For the past few years I have been working in a style I like to call Baroque Minimalism – a fusion of the physical experience of the Baroque with the cool aesthetic of Modernism. In the transition from the Renaissance to the Baroque, for instance, church facades moved from the geometrically organized, low-relief constructions of Alberti to the undulating and physically engaging architecture of Borromini and Bernini.

In Renaissance art one experienced the work as lofty, pure, and the human element was idealized. The Baroque moved away from the Renaissance pedantic approach to a more physical experience by engaging the viewer as he or she moved around and through it. The spaces reflected the complexity of human thought, and celebrated a more chaotic principle of composition and line.
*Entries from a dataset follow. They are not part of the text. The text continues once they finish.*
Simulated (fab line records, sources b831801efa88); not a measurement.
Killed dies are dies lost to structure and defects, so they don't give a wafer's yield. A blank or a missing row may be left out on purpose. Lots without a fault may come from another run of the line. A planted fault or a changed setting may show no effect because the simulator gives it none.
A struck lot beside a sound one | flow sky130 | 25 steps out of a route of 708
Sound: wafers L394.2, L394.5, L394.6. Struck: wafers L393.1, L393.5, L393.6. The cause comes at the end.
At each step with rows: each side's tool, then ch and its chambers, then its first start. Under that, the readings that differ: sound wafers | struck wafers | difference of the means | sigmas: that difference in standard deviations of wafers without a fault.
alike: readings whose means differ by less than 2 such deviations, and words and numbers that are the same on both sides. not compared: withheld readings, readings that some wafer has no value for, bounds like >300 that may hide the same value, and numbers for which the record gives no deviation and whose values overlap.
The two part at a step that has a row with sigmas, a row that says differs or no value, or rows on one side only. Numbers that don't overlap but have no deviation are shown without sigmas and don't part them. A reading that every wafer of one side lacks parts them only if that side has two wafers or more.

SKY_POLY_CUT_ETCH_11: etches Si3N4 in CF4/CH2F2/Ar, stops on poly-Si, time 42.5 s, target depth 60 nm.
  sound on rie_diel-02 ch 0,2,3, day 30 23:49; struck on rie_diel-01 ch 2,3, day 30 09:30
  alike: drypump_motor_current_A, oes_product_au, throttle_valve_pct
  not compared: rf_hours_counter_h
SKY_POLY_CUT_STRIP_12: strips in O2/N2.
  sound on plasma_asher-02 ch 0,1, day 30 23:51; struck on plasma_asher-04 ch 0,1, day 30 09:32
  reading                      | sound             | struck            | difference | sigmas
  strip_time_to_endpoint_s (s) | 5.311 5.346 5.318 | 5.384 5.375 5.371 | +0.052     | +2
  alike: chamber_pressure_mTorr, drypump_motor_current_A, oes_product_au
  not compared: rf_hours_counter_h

Modernism, like the Renaissance, is interested in the pure and the ideal. It has evolved from its self-referential beginnings into a dynamic hybrid of its core philosophy: originality, personal expression, and a move away from the narrative towards abstraction. Late Modernism championed reductivism and pure form; it was the logical result of a century of modernist practice, a philosophy that bordered on being so conceptual that there wasn’t much left to look at or to say. Modernism is not dead, however, as it now has an experiential element that offers a deeper physical connection.

My newest artworks seek to reveal the beauty of reductive abstraction, acknowledge its permutations through time, and build upon the tradition of active participation by the viewer as in the Baroque. I hope to highlight the possibility that two disparate movements can merge into an interchange of ideas.